Port a public ip to the lan through nat

i am implementing a new nat router for my customer network. Most of my customers use a private address, but some are using public ip addresses directly. My isp has allotted me a block of addresses that some of my customers need for servers, etc.. In the web interface on my old router (Edimax pri-684) it has something it calls Public DMZ where you can have the following:

(isp) ↔ Nat Router(public address1) ↔ Customer(public address2)

The only way i’ve made it work is an obvious security risk, and probably poses other problems too. I have created a bridge and added my lan and wan port to it. This way public address works on my network, and private local addresses work. But i cannot keep it this way i need to figure out how to route the ip in.

I tried using src-nat and dst-nat, but the route list assumes that my customers public address is on the wan, so i added a static arp entry showing that the customer public ip is on the lan, however routing was still not working.

Any suggestions or ideas? I know it can be done because my old router could do it.

Thanks!

Did they give you a range where you make your router the gateway for that range, or did they just give you a specific number of publics where you have to make their router the gateway?

  1. use one-to-one nat
    or
  2. splite your ip address in two range , and then , use the MT as router
    so your lan user can use 1 part of this two range

To answer the first question, my isp gave me a block of 5 ip addresses for me to assign to devices. My isp’s router is the gateway.
I actually have connections from 3 different isps and i have 5 ip addresses available on each, i hope to load balance the three together and distribute some of the ips to my customers. I think i have most everything worked out of except this little problem.

I think what i am trying to do is called one to one nat in some routers. i tried every different combinations of configurations of nat, under firewall. I havent yet tried anything with the nat or broute options under the bridge menu however, i probably will tomorrow.
i will post if i get it to work as one-to one nat

just use src-Nat and dst-nat, is like public ip were in lan client, i use it and is great.
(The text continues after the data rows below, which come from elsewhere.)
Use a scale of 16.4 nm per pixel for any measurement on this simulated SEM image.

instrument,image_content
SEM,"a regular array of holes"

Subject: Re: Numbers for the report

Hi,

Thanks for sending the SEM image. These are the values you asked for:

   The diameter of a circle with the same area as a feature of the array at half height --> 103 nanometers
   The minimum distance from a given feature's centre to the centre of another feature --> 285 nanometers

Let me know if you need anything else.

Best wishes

I had originally tried using regular src and dst nats but it did not work. It seemed like i needed special routes set up to tell the MT box that the certain public ip is on my private interface. I couldn’t set up any routes to make it work.
I ended up making a eoip tunnel between my router and a virtual ap. Then i made a mac bridge between the public interface on my router and the eoip tunnel.
This does the job nicely, but it makes it so that that particular traffic is not processed by my bandwidth management/billing server (a non MT bridge device between my router and aps). But that is OK because i do not have a lot of customers needing this type of setup, i can just turn them on and off and bandwidth control manually at the router.